Synopsis: Each year on Nov. 11 we remember and celebrate “the men and women who have served, and continue to serve our country during times of war, conflict and peace.” Remembrance Day is a time to pay respect to the sacrifices brave soldiers have made for our country. In observation The Reel Guys have compiled a list of movies to serve as a backdrop on this solemn day.
Richard: Mark, the first war-themed film to really make an impression on me was The Best Years Of Our Lives. When I was a kid I watched it on television every November and although it’s almost 70 years old the story of servicemen struggling to rebuild their lives after the Second World War is still timely and relevant. Perhaps it feels so authentic because the crew were all Second World War veterans and the main character, who faces discrimination after losing both hands in combat, was played by real-life disabled vet Harold Russell.
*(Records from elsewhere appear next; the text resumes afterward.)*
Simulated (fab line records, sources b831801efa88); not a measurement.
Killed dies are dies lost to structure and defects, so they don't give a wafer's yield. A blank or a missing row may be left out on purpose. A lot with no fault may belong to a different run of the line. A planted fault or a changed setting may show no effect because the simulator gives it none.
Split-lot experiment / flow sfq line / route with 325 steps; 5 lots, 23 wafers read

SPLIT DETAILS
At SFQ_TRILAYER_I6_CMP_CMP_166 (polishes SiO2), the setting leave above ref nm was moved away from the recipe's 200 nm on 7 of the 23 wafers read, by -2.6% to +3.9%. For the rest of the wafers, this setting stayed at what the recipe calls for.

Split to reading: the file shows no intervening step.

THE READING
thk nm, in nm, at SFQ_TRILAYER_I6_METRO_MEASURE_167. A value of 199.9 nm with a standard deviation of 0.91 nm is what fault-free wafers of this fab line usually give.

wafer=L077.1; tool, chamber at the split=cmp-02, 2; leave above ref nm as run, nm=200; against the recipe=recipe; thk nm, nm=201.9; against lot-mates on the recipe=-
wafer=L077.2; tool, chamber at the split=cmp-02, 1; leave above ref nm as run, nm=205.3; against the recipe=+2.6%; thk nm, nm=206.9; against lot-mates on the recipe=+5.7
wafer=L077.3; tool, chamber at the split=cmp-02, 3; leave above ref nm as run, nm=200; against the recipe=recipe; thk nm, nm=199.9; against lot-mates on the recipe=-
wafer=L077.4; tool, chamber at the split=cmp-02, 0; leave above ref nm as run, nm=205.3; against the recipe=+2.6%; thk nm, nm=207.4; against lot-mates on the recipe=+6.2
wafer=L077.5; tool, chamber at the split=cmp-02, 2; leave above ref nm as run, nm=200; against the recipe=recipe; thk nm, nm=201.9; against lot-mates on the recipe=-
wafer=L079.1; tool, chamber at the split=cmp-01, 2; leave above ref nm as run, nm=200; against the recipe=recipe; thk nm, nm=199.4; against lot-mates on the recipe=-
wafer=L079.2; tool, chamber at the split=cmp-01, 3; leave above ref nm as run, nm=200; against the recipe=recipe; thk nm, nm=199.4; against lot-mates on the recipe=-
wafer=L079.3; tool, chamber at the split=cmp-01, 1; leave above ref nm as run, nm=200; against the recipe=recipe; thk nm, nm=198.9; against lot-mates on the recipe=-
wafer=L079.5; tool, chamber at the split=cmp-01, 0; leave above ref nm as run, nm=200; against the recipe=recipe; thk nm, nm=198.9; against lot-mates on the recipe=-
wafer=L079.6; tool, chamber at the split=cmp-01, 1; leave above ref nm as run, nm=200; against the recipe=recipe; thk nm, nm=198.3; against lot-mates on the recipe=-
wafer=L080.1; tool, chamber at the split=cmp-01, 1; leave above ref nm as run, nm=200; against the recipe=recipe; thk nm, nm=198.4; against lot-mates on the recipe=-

Mark: Don’t know the movie, Richard. I grew up in a family of cowards and war movies were forbidden. And I don’t know who said it — probably not Snooki — that “all great war movies are anti-war movies.” That being said, I like the P.O.W. genre, with incarcerated soldiers plotting to get out. The Bridge On the River Kwai is one of the greatest, with a fine performance by Alec Guiness, but let’s also include The Great Escape with Steve McQueen, and a left-field choice, Merry Christmas, Mr. Lawrence starring David Bowie. Waaaay left-field, Richard, if you get my drift.
RC: War films come in all shapes and sizes. If P.O.W. movies are your thing check out The Hill, a little known British film that features one of Sean Connery’s best performances. Set during the Second World War in North Africa, it’s the story of a stockade run by Brits to punish deserters. Connery wedged it in between Goldfinger and Thunderball and it is a stark contrast to the work he was doing in the Bond films at the time. As for your second thought, which I suspect should be attributed to Steven Spielberg and not Snooki, two films pop to mind. Saving Private Ryan and the First World War drama All Quiet on the Western Front. Both are masterfully made films that show the brutal reality of war from the point of view of the soldiers.
MB: I’ve seen The Hill. It’s great. But the best anti-war movie might be Johnny Got His Gun, a minimalist squirmer told from the point of view of a blind, mute quadruple amputee. Fun times! And as far as soldiers on the ground, I would nominate Black Hawk Down, or Platoon, both of which put you right in the centre of a battle you may not be winning.
RC: We can’t talk about war films so close to Remembrance Day without paying tribute to Canadian soldiers on screen. Paul Gross’s Passchendaele is probably our best-known homegrown look at Canadians in battle but Hollywood has never shied away from depicting fighting Canadians. Canuck heroes are portrayed in the Devil’s Brigade, The Battle of Britain and Attack on the Iron Coast among many others.
MB: Yes, Canadians excel in battle. Canadians also excel at harbouring war resisters, but I’ve yet to see THAT movie.